Category Archives: astrovisualization

Science Viz

What is It?  What Isn’t It?

My last entry featured a lovely image of Saturn and several of its moons. I hope you had a chance to look it over because it’s really quite breathtaking.  The image was part of a sequence of images that were taken with HST and those images were used to make a scientific visualization of the event. Was it a movie?  An animation? Or what?

As Frank Summers, a scientific visualizer who works at Space Telescope Science Institute explains in a thought-provoking blog entry about the images and animation of this event (work done by artist Greg Bacon), HST is not a movie camera. It’s an observatory. And the images it takes can be used to make visualizations that help us understand the science behind the observations. There’s a fine line there and he discusses it in a nicely written entry about visualizations, movies, and animations.

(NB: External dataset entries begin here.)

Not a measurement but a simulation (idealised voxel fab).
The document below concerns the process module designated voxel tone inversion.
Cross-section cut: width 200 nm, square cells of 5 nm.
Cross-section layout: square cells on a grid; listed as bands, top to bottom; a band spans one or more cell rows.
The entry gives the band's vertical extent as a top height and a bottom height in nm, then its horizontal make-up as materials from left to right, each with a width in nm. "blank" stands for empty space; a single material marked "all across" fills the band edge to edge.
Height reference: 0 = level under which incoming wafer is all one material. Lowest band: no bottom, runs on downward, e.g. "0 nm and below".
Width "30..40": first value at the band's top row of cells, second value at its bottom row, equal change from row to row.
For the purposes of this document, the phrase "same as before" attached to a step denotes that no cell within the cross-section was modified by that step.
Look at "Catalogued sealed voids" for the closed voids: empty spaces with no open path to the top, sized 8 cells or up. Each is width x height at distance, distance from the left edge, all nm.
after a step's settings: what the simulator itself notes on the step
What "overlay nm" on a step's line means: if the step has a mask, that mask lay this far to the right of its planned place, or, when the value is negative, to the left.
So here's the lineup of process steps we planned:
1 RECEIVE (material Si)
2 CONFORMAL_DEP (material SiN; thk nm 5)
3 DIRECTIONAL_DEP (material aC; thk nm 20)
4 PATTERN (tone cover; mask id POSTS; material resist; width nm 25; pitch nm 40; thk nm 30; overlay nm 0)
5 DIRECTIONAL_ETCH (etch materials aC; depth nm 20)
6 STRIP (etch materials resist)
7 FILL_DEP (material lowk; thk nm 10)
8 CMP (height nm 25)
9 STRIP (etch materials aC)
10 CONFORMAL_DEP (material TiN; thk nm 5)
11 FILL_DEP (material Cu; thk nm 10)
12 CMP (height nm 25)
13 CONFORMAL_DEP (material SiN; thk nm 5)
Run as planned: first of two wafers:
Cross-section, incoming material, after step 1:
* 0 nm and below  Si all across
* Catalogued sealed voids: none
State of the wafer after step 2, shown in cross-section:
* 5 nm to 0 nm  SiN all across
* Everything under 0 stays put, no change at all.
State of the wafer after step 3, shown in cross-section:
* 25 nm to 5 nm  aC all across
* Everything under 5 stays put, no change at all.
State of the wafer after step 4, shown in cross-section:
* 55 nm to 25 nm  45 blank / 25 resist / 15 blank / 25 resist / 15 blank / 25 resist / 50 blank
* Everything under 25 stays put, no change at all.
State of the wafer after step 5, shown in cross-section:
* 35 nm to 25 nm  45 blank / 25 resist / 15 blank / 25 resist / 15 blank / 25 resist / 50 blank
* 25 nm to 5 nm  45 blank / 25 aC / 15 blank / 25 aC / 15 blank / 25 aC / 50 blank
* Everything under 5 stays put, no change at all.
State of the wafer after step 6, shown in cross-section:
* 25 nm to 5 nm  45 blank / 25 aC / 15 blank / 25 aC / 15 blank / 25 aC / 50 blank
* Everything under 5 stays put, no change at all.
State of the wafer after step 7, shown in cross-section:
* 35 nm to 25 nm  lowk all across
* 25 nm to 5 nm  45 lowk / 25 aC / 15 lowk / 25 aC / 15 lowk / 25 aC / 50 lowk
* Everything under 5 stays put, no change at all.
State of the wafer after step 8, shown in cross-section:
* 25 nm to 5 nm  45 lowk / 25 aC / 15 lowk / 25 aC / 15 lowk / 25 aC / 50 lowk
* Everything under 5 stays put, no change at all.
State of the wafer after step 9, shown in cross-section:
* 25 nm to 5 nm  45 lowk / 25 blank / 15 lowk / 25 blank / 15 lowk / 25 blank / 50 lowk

Science visualizations are part of my life as a producer of various bits of media for astronomy outreach. I’m always on the lookout for good viz, so to speak, and in my own mind I know the difference between data-driven visualizations versus actual imagery. But, that may not be true of audience members who simply see the visual work and accept it as a simulation or real image or whatever it’s being represented as. Digital manipulation of data in the service of education and outreach is very common in our field.  And, I suspect that we’ll always have the question of “is it visualization, an image or an animation?” And, when does it  matter and when doesn’t it?  Frank talks about that — so go check it out — from the blog of the master.

Hey, You! Yeah, Look at THOSE Bright Stars!

Follow the Pointer

A wide-field image of WR-25 and Tr16-244 in the Carina Nebula. Courtesy NASA/ESA Hubble Space Telescope.
A wide-field image of WR-25 and Tr16-244 in the Carina Nebula. Courtesy NASA/ESA Hubble Space Telescope.

My friend Phil Plait has a thing about instances of pareidolia — the tendency of humans to see interesting patterns in things.  It’s a peculiar psychological thing that our primate brains do to us when we see things we don’t immediately understand or can’t place in context. So, for example, you look up at clouds in the sky and see spaceships or dogs playing or sheep sleeping or whatever it is that the cloud seems to resemble. And, of course, there are tendencies among some folks to see things like faces of deities in toast and tortillas, or peeling paint, or the bark on trees. It’s all very amusing and shows you how complex our brains are.

Astronomy images provide hours of merriment for pareidoliacs.  Take this picture, for example.  It’s a Hubble Space Telescope view of a gas and dust cloud where star formation is taking place. Notice in the very top of the picture that there’s a thick cloud of dust in the shape of a pointing finger. At least, that’s what it looks like to me.  And, it  might appear that way to you, too.

Well, you might ask — what’s it pointing to?  Good question, and the answer is what the subject of the image really is:  a pair of massive bright stars down in the lower third of the image that are shining out like a pair of headlights. (Or, if you’re a fan of LOLcats, they look like “cat lazors” charging up.)

This scene is smack in the middle of the Carina Nebula, a huge region where clouds of gas and dust are combining to form new stars. It is about 7,500 light-years away from us, and also contains the luminous blue variable Eta Carinae, which is expected to pop off as a supernova pretty much any time now (in cosmic terms).

It turns out those two bright stars have an interesting connection to the pointy-finger cloud. The bright star in the lower center is called WR-25, and its quite massive — more than 50 times the mass of our Sun.  In fact, it’s really two stars orbiting a common center of mass. They hot, bright, and interacting with each other.

The star to the left of WR-25 is called Tr16-244, and it’s actually three stars orbiting a common center of gravity — a triple-star system. Together, these two star systems are eating away at the clouds of gas and dust. That “cannibalization by radiation” is actually what sculpted the finger-shaped cloud. It’s amost as if the cloud is pointing the finger of blame back to the stars that shaped it — a nice case of cosmic pareidolia.